I came across this article this afternoon: What (Not All ) Women Want. About the ‘finicky femininity of Captivating’ by John and Stasi Eldredge. I was quite delighted with it to be honest. Sure there were bits of the book that were extremely helpful to me at the time I read it, much of it rang true but when I look back now – there was/is something a little bit missing.

I’m not exactly a very stereotypical female. If you know me, if you’ve read this blog for any decent time or read OOCQ where the ‘bagging out’ (I think it’s friendly) of my ‘half male’ brain, you might be able to put a finger or five on that.

Sentimentality doesn’t do a lot for me. I’m much more thrilled to have a brain engaging conversation than be told mass of ‘sweet nothings’ or compliments – however “nice. Again that’s generalising a lot. I am by no means the only female of the kind around -thank goodness. I like being complicated and I like who I am.

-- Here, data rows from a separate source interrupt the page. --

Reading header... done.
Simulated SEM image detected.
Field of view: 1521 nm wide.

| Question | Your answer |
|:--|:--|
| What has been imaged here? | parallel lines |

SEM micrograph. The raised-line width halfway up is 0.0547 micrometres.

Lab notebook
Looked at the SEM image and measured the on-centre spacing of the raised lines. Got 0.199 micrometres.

I probably don’t define submission quite the way it’s traditionally thought of. I probably don’t think I need to ever lose reason to love someone. I don’t like the infatuation concept. I like books over jewelery. I understand the clothes are usually very intentional in conveying a message or meeting a ‘warmth’/’fit-in/fashion’ need than just the ‘girly thing to obsess over’. I don’t really giggle or shriek, in fact I probably more often snort and roll my eyes. I don’t have any idea where this blog is going but I know I want to say something (maybe because I’m having fun). I don’t always know what to say but then I don’t always sit quiet to get it just right – for it to be sweet and perfect and nice. I’d rather be bluntly truthful than softly recommending. I’d rather sleep the extra 10 minutes than spend it on my hair. I’d rather watch a movie that makes me think than one that tells me the same old ‘boy meets girl, boy gets girl, all ends happily’ deal. I don’t as a general rule bother with make-up, oh look, I don’t think I even really own any. I don’t think cooking and cleaning and keeping a place looking nice is a very large part of my purpose. I don’t think I could manage if I ever hit a point where I wasn’t allowed or couldn’t learn.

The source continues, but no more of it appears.